I’m probably skipping Beauty and the Beast; I’m going to see Ghostbusters

Today the trailer for Disney’s remake of Beauty and the Beast came out. And men on YouTube (Exhibit A, Exhibit B) continue to say they won’t see the upcoming remake of Ghostbusters. I think I can identify why a Beauty and the Beast remake seems less necessary than a Ghostbusters remake with leading female protagonists, while also addressing when a remake actually is necessary–and why I am going to see Ghostbusters when it comes out in theaters.

I was lucky enough to get to work with my colleague Emily Lauer on a conference session on failed adaptations from page to screen. And I keep talking about adaptations, largely from comics to TV and film, in ongoing reviews from DC Comics TV shows or My Hero Academia.

And I still have not talked about adapting content, not from page to screen, but from, well, screen to screen: remaking older films.

Two upcoming films that are remakes, Beauty and the Beast and Ghostbusters, have had their trailers come out. I’m not at all interested in seeing the former, and I realize far too late I have to see the latter.

I’m not trying to be idealistic and ignore the actual reasons why Disney wants to remake its 1991 animated classic Beauty and the Beast (it’s about more money, it’s about getting newer audiences to see a film rather than some old 2D animated film). But in terms of narrative and textual analysis, remakes tend to work best when they function as a way to fix obvious errors in the previous film. I’m hard-pressed to find obvious errors in the 1991 Disney animated film, in terms of plot, characterization, and cinematography, that warrants a remake.

I’m bothered as well that the main “error” that Disney would attribute is that it is not live action but animated–as if animation is itself is not as valid an artform as live action (an obvious lie), and as if the techniques used in live action do not include extensive animation (the recent live-action Disney adaptations of Cinderella and The Jungle Book).

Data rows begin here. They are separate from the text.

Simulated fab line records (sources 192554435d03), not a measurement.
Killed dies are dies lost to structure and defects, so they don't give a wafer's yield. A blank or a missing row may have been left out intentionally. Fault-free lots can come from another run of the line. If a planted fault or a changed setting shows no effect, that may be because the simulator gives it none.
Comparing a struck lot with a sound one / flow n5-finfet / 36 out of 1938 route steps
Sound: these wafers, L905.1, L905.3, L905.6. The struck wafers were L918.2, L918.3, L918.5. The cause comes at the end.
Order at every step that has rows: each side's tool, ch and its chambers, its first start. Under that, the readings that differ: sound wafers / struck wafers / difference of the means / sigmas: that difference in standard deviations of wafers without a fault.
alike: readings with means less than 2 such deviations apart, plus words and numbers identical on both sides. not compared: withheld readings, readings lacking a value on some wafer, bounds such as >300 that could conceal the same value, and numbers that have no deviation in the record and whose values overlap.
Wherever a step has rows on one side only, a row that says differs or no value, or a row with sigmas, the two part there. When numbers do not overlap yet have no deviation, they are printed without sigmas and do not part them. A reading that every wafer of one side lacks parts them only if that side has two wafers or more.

Finally, when discussing issues of remaking and re-adapting a work, there is the upcoming Ghostbusters remake–and the sexism directed at that film. The analysis I read and hear (thanks to numerous men coming out with as many YouTube videos as they can) tend to identify problems they have with the jokes–without actually quoting the jokes to analyze them–or even the remix to the iconic theme–as if no other well-done remake did not also have a remix of its iconic theme, sometimes even (GASP!) managing to make the remix of the theme song passable to excellent. (If the best argument you have against seeing Ghostbusters is because of the music in the trailer, I think most reasonable reviewers are going to dismiss your excuse pretty easily.)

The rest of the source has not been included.